Friday, March 6, 2009

Reality TV: Really Unreal

Is it really reality? Last week “The Bachelor” chose the wrong contestant. How the hell do you choose the wrong bachelorette? In fact the whole premise of the show seems so unreal. .
A man or a woman becomes the center of a wooing ritual created by desperate-for-ratings television people. They suss out the rejects by going on dates that involve hot tubs, wine and sleepovers. So the bachelor or bachelorette in question gets the opportunity to sample everyone before eliminating the competition down to 2 contestants. Our boy, Jason, chose a cute, chirpy brunette though he agonized terribly over the decision. Cameras happened to be at the right place as he blubbered emphatically to illustrate how horrible he felt. Poor guy. Geez. If I were on that show I would convert to Mormonism, take on the whole lot as my wives and boom, happy ending. Either that or start my own cult and live in a nudist ranch near Phoenix. Now THAT is real.

Over on “American Idol” there was a haze of confusion over the new system of voting. Instead of the usual 24 would-be singers, there were 36. Look, it’s confusing enough listening to Paula Abdul’s ramblings, but it was even more confusing when they allowed a couple of questionable contestants to pass all the way through to the show. First was some hammy guy who sang fairly well but it was obvious he wasn’t take the whole experience serious. Second was Tatiana, the tortured, unpredictable mess whose over-the-top dramatics must have made the producers of the show think “crazy brings in ratings.”
Worse yet is that she’s Latina. It’s bad enough Alberto Gonzales has sent our people back 50 years in Politics, but it’s even worse when our sole Latin representative on the show is overwrought with looney behavior. But I did learn my lesson watching the show. I watched as Paula tried to console the twice-rejected hopeful. I realized then that everyone, I mean EVERYONE has a soulmate.
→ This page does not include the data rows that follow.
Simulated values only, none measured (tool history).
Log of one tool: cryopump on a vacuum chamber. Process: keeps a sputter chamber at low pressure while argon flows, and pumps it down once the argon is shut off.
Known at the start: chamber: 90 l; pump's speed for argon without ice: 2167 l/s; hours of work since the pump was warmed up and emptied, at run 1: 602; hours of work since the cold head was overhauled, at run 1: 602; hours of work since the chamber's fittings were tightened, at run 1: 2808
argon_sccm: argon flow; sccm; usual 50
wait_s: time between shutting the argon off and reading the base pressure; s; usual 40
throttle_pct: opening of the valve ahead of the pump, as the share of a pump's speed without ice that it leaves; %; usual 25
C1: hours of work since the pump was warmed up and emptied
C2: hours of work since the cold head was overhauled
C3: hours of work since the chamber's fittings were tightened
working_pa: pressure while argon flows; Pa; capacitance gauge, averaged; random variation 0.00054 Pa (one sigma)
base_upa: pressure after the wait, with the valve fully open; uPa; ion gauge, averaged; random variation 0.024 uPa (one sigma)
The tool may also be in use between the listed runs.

“Survivor” is in its 4th week and once again the firsts to go are African-Americans. Maybe the show is trying to say “the reason racism exists in this country is because African-Americans are intimidating.” .
All I know is if I were on that show I would hold hostages until the producers gave me the million dollars. It might shorten the process but I did outwit everyone by smuggling an AK-47 to the islands.